Ah, the Christmas Pageant! Here’s the real story, surely. The narrator reads from Luke. Poor Mary is nine or ten months pregnant, balancing on a donkey, and some rude innkeeper won’t let them have a room. Well…Mary might have had a little more leeway. Luke 2:6 says that “while they were there, the days were completed for her to be delivered.” It wasn’t necessarily the night they rolled into town. They probably didn’t encounter an innkeeper—Luke doesn’t mention one—but a relative whose guest rooms were bulging with people traveling because of the feast and the census. The word translated “inn” usually meant a guest room, or living quarters. Joseph and Mary may have stayed in the stable area under the house, where the animals sheltered, and where there would have been a manger for animal feed. Oh, and where is Mary’s donkey mentioned? It’s not.

But we get it right from there on, don’t we? We do have the shepherds watching over their flocks by night, and that fits with a September birth (but not December). The angels appear to the shepherds and sing…but wait, did you know that Scripture never says that angels sing? They announce, and praise God, and proclaim and say, but never sing. (If your Bible says “sing,” you have a ‘thought for thought’ translation, not a ‘word for word’.)

Finally, the Three Kings of the Orient follow the star, and give gifts to baby Jesus in the manger. This part of the story is in Matthew, not Luke. But, they were in fact wise men, or magi, not kings. We don’t know how many there were. It’s often pegged at three, because Scripture lists three gifts. The “star” they were following—for months, probably—was most likely the Shekinah glory of God, according to Dr. Dave Reagan. That’s the same light that guided the Israelites through the desert for forty years!

Read carefully and note that the magi visited the infant King in a house. Sometime after Jesus’ birth, when most of the visitors had cleared out, there was probably room for the little family to move in to the living quarters until the baby was old enough to travel (or flee to Egypt, as it turned out).

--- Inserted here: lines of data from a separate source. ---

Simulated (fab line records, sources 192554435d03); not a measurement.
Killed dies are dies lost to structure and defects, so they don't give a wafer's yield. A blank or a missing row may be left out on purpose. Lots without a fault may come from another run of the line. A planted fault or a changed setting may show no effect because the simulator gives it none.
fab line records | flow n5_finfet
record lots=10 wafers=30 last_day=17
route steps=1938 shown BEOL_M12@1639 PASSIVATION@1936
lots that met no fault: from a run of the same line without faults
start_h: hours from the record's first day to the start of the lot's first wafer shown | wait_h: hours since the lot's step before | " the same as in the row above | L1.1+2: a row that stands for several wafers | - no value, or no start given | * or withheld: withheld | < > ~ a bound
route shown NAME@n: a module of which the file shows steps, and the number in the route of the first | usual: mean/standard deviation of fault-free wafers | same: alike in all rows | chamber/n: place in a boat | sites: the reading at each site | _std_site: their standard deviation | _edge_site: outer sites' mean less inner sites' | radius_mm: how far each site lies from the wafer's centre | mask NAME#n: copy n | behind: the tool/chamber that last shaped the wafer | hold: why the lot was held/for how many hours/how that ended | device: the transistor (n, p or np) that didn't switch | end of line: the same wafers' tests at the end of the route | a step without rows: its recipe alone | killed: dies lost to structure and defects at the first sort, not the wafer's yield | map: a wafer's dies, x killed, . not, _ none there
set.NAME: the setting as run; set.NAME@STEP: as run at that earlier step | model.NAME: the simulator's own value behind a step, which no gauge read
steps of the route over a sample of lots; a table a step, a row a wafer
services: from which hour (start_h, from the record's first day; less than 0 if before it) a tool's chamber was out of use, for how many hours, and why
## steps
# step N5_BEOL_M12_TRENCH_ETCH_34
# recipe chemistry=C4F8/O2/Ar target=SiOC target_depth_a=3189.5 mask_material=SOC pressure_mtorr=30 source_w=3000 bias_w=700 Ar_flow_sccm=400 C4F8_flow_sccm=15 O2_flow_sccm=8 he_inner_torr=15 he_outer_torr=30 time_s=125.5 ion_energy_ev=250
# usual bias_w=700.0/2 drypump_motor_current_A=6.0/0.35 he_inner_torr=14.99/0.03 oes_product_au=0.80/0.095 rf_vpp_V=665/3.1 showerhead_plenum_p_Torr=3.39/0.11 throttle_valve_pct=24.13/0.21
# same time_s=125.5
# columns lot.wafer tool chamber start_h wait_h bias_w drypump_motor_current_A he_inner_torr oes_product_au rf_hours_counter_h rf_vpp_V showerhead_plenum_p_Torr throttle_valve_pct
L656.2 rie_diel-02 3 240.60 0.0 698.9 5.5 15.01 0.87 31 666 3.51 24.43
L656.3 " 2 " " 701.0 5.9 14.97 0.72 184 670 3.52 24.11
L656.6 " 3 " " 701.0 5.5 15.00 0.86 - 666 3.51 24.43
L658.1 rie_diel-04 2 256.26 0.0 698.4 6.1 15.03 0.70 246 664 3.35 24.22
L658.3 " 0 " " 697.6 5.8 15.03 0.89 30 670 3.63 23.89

While I’m happy to enjoy the traditions and symbols that have become associated with Jesus’ birth over the centuries, I’m glad to have more accurate details available. I must admit I smile with satisfaction when my children put the little wise men and their camels clear across the room from the stable and the manger. It will take them a while to travel all that way, you see, and by then baby Jesus will be living in the house.